2

Just five minutes ago I found out how ArrayList works. It has elementData field which is array with specific type, if we add element and elementData array is full, collection internally create another array by this formula:

(oldCapacity * 3) / 2 + 1

And copy data from old array to new one. I`m just wondering, why is that? why not just double last size? where can i get more theoretical information about internal representation of ArrayList collection with describing this formula. P.S. Sorry for my English, its not my native language.

kirugan
  • 2,514
  • 2
  • 22
  • 41
  • Doubling would be quite big growing steps. – MrSmith42 Jan 03 '13 at 22:00
  • ok doubling is bad, but why this one ? – kirugan Jan 03 '13 at 22:01
  • grow by about 50% is easy to calculate and I do not see why any other formular would be better. – MrSmith42 Jan 03 '13 at 22:03
  • I think it would be better if size is increased by 1 after each insertion like a linked list :D – aacanakin Jan 03 '13 at 22:03
  • Growing is expensive (slow) so you want to avoid it to happen often. – MrSmith42 Jan 03 '13 at 22:04
  • 1
    @aacanakin: With that approach, the cost of each insertion would be proportional to the size of the list; so, for example, starting with an empty list and inserting *n* elements would cost O(*n* ²). This would defeat much of the purpose of having array-backed lists to begin with. – ruakh Jan 03 '13 at 22:14
  • @ruakh: It would indeed. It would also be in direct violation of the `ArrayList` spec. – NPE Jan 03 '13 at 22:17
  • 1
    @aacanakin The idea is to strike a reasonable compromise between wasted memory, and the number of times you have to copy each list. Clearly, copying the list on every insertion to avoid overhead is not a compromise. – millimoose Jan 03 '13 at 22:17
  • @ruakh yeah you're right. But I only looked this problem from a memory-friendly perspective – aacanakin Jan 03 '13 at 22:19
  • 1
    @aacanakin An array-backed list with a growth factor smaller than 2 will still win over a linked list. That's "memory friendly enough". (Or to be more exact, an array-backed list that's filled to at least half capacity, which should be the common case.) – millimoose Jan 03 '13 at 22:27

2 Answers2

2

Actually, the growth policy is unspecified, except that it guarantees that adding an element has a constant amortized cost.

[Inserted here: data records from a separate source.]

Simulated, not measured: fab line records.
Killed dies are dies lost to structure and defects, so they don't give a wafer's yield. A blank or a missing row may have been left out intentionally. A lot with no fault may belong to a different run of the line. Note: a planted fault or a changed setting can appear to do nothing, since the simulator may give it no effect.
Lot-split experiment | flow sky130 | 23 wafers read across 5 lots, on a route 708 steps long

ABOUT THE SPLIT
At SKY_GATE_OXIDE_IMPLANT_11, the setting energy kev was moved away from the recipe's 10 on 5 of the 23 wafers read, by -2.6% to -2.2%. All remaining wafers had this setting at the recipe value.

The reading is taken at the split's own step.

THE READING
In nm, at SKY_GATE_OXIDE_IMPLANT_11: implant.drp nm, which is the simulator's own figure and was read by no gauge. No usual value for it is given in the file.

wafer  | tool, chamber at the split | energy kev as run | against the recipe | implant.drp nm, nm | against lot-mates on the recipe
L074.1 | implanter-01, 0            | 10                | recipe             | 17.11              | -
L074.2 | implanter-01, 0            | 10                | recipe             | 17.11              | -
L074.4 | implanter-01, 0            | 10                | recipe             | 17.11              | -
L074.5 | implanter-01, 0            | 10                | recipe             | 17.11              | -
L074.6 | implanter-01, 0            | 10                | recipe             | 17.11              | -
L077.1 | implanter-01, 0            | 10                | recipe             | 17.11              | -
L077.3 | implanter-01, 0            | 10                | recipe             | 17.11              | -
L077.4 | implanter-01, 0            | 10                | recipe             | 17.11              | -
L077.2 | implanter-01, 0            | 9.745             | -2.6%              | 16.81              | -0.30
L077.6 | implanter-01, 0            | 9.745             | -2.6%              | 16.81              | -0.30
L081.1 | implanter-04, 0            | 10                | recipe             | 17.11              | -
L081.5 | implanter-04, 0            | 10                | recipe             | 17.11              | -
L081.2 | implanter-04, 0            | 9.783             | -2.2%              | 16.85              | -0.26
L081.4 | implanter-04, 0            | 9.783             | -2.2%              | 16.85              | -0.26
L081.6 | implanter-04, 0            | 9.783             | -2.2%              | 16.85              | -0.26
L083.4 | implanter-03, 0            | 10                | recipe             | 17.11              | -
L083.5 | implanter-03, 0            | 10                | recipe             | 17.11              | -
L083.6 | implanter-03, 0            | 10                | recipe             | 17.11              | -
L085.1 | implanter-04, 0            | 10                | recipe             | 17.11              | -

Both the scheme that you propose and the scheme used by your JDK offer such a guarantee. In fact, any multiplicative growth scheme would be compliant. Other languages/libraries increase the size by a factor of two, so that too is a common scheme. A different Java implementation could choose to follow that scheme, and still comply with the spec.

See the discussion in Amortized analysis of std::vector insertion -- it's about C++ but applies equally well to Java.

Community
  • 1
  • 1
NPE
  • 486,780
  • 108
  • 951
  • 1,012
0

There is likely no objective measure. We can avoid copying by wasting more memory, or we can save memory by copying more often. These 2 cannot be objectively measured in one goal function.

irreputable
  • 44,725
  • 9
  • 65
  • 93